N3PDF / vegasflow

VegasFlow: accelerating Monte Carlo simulation across multiple hardware platforms
https://vegasflow.readthedocs.io
Apache License 2.0
34 stars 9 forks source link

Multi-GPU parallelism #12

Closed scarrazza closed 4 years ago

scarrazza commented 4 years ago

After a more careful reading of https://www.tensorflow.org/guide/gpu, and testing some operators like matmul with large matrices, I realized that TF doesn't use all available GPUs automatically, i.e.:

Thus for this project we have to consider splitting manually the n_iter or n_calls across the available tf.devices so we may get a factor nGPUs faster. We may also consider adding the CPU0 together with GPUs.

So need to:

  1. confirm my observation (I may be forgetting something trivial)
  2. implement an algorithm for job balancing, which devides the workload of each device.
  3. apply the job distribution inside vegas
scarrazza commented 4 years ago

I can confirm that 1 is true, by adding to the lepage example the call

tf.debugging.set_log_device_placement(True)

and observing that the log never places an operator on GPU:1 but always on GPU:0 (even if nvidia-smi says that the program is using memory from GPU:1).

Concerning points 2 and 3, I think the best tf-like approach is to do something like this:

@tf.function
def run():
    strategy = tf.distribute.MirroredStrategy()
    with strategy.scope():
        strategy.experimental_run_v2(vegas(lepage, dim, n_iter, ncalls))

i.e. using the tf.distribute API.

scarlehoff commented 4 years ago

A possibility, using MirroredStrategy https://www.tensorflow.org/api_docs/python/tf/distribute/MirroredStrategy?version=stable, just breaks the integration into equal chunks. Not very useful for distributing. If we want to do it correctly we need to implement something not very far from one of the ones here http://jakascorner.com/blog/2016/06/omp-for-scheduling.html#the-scheduling-types Which means creating our own strategy.

scarrazza commented 4 years ago

There some projects like https://github.com/horovod/horovod which may help.

scarlehoff commented 4 years ago

Let's have a look. I've been reading more into the Tensorflow distribution strategies and it seems only the keras distribution is implemented and in order to use we have to tie our hands way too much imho.

I think it is better if we deal with it in our own terms for now (and actually don't take it into consideration for the rest of the code) because we can always go to the parallel/joblib strategy.
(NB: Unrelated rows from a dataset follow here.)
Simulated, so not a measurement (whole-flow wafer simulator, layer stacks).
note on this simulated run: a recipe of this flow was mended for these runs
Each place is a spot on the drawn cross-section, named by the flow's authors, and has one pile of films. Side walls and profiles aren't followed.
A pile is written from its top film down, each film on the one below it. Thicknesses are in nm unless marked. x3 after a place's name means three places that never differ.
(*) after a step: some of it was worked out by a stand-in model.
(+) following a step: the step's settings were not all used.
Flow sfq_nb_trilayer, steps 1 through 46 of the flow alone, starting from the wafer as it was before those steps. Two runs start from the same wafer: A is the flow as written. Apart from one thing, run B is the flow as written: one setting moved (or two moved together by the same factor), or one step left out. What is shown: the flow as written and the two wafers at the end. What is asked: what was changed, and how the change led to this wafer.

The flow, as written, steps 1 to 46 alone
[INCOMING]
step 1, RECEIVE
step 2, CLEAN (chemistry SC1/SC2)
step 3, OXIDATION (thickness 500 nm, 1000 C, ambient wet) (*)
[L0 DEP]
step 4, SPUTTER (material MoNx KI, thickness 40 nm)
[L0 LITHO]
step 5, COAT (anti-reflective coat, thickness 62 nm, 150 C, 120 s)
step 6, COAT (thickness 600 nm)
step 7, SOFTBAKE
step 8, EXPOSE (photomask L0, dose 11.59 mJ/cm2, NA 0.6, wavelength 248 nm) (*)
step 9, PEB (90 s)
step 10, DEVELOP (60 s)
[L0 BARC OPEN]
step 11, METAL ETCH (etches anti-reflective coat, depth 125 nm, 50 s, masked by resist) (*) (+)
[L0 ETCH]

scarrazza commented 4 years ago

In view of the great shape of #17 , I think we should consider the possibility to inherit from VegasFlow some extra classes which implement specific distribution techniques such as:

  1. VegasFlow, default single GPU.
  2. TPEVegasFlow, using the ThreadPoolExecutor from concurrent.future or whatever.
  3. SparkVegasFlow, using Apache Spark.
  4. MPIVegasFlow using openMPI.